Re: [boost] [string] proposal

27 Jan 2011

      On Thu, Jan 27, 2011 at 8:45 PM, Matus Chochlik <chochlik@gmail.com> wrote:
...
On Thu, Jan 27, 2011 at 12:09 PM, Dean Michael Berris
<mikhailberis@gmail.com> wrote:
...
But why do you need to separate text encoding from encoding in
general? Here's the logic:
In general? Nothing. I do not have (nor did I have in the past)
anything against a general efficient encoding-agnostic string
if it is called general_string. But std::string IMO is and always
has been primarily about handling text. I certainly do not know
anyone who would store a MPEG inside std::string.
std::string has not been about handling text -- it's about
encapsulating the notion of a sequence of characters with a suitable
definition of `character`.

You have string algorithms that apply mostly to strings -- pattern
matching, slicing/concatenation, character location, tokenization,
etc. The notion of "text" is actually a higher concept which imbues a
string with things like encoding, language, locality, etc. which all
live at a different level.

As for people storing <encoded> data inside a string, note that most
text-based protocols transfer things now in Base64 or Base32 or some
variant of that encoding -- precisely so that they can be dealt with
as character sequences. If you were catching an XMPP stream-fed Base64
encoded H.264 video stream why not put it in a string? I wouldn't put
it in std::string if I had any *sane* choice because it's just broken
IMO but like most people who intend to do things with data in memory
gotten from a character stream, you put it in a string.
...
...
You have a sequence of bytes (in a string).
You want to interpret that sequence of bytes in a given encoding (with a view).
Why does the encoding have to apply only to text?
Encoding does not have to apply only to text, but my,
let's call it a vision, is, that the "everyday" handling
of text would use a single encoding. There are people
who have invested a whole lotta of love :) and time into
making it possible and they are generally called
Unicode consortium. C++(1x) already adopts part of
their work via the u"" and U"" literal types, because
it has countless advantages. Why not take a one more
step in that direction and use it for the 'string' type by
default.
So the literals are already encoded and guess what, they're still a
sequence of bytes. The only "sane" way to deal with it is to provide
an appropriate *view* of the encoded data in the appropriate level of
abstraction. A string I argue is *not* that level of abstraction.
...
...
So what's the difference between a string for encoding human readable
text and a string that handles raw data?
Usability. It is usually more difficult to use the super-generic everything-
solving things. I again for probably the 10-th time repeat that I'm not against
such string in general but this is not std::string.
Usability of what, the type? Any type is as usable as any other the
way I see it -- they're all just types. So aside from
aesthetic/cosmetic differences, what's the point?
...
...
So what's wrong with:
view<some_encoding_0> x = get_x();
view<some_encoding_1> y = get_y();
view<some_encoding_3> z = x+y;
float w = log(as<acme_float_encoding>(z));
Unnecessary verbosity.
What verbosity?

We deal with that through typedefs and descriptive names. Heck C++0x
has auto so I don't know what 'verbosity' you're referring to.

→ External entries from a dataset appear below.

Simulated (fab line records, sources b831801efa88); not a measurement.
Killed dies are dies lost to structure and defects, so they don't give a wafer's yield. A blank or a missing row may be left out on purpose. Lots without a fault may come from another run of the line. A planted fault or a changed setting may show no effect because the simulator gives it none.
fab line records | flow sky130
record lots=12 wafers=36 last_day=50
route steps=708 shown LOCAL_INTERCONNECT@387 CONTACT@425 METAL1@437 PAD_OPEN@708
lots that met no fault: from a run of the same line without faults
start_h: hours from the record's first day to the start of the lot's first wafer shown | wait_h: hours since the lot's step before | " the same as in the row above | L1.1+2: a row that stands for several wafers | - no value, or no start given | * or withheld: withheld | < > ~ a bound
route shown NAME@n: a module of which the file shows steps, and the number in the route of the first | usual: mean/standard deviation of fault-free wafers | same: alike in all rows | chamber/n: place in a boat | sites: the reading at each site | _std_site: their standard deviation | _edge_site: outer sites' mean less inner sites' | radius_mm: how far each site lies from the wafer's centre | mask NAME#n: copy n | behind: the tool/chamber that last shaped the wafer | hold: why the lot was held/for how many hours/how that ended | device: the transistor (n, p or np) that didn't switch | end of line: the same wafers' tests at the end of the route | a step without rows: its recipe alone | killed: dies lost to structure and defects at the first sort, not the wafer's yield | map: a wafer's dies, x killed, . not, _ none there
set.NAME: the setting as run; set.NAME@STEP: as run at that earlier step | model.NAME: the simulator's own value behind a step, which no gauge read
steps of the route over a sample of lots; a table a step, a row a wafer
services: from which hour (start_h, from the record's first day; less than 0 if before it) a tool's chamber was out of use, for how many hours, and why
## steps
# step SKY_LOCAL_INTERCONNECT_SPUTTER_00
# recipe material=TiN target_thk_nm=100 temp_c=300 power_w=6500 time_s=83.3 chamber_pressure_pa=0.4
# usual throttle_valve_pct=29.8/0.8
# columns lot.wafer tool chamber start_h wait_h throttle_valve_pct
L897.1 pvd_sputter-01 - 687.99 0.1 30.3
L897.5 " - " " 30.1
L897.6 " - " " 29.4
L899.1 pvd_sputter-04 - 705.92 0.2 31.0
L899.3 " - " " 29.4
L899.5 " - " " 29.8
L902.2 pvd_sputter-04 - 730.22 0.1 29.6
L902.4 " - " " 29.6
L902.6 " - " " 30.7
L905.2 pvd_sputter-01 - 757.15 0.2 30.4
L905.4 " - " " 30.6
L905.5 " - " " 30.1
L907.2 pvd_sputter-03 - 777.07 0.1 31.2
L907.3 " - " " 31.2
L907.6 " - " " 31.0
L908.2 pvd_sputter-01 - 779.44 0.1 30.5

And if you really wanted to know the encoding of the data from the
type, how else would you do it?
...
Do you really want all the people that now do:
struct person
{
   std::string name;
   std::string middle_name;
   std::string family_name;
   // .. etc.
};
to do this ?
struct person
{
   boost::view<some_encoding_tag> name;
   boost::view<some_encoding_tag> middle_name;
   boost::view<some_encoding_tag> family_name;
   // .. etc.
};
Well:

typedef boost::strings::view<boost::strings::utf8_encoding> utf8_string;

struct person {
  utf8_string name, middle_name, family_name;
};

Where's the verbosity in that?
...
...
?
See, there's absolutely 0 reason why you *have* to deal with a raw
sequence of bytes if what you really want is to deal with a view of
these bytes from the outset.
Again I ask, am I missing something here?
Please see the example above.
I did and I saw an even more succinct way of doing it. So again, I
don't see what I'm missing here.
...
[snip/]
...
Right, what I meant to say is that it hardly has any bearing when
we're talking about engineering solutions. So your circumstances and
mine may very well be different, but that doesn't change that we're
trying to solve the same problem. :)
If along solving your problem (all the completely valid points
that you had about the performance) we also solve my and
other's problem (completely valid points about the encoding)
and we think about the acceptability and "adoptability",
I don't know what "acceptability" and "adoptability" mean in this context.

Both of these are a matter of taste and not of technical merit.
...
we provide a backward compatible interface for people who
do not have the time to re-implement all their string-related
code at once and try really hard to get it into the standard
than I do not have a thing against it.
Backward compatibility to a broken implementation hardly seems like a
worthy goal. Deprecation is a better route IMHO.

Even if it does become std::string, it will be a deprecation of the
original definition. Deprecation *is* an option.

HTH

-- 
Dean Michael Berris
about.me/deanberris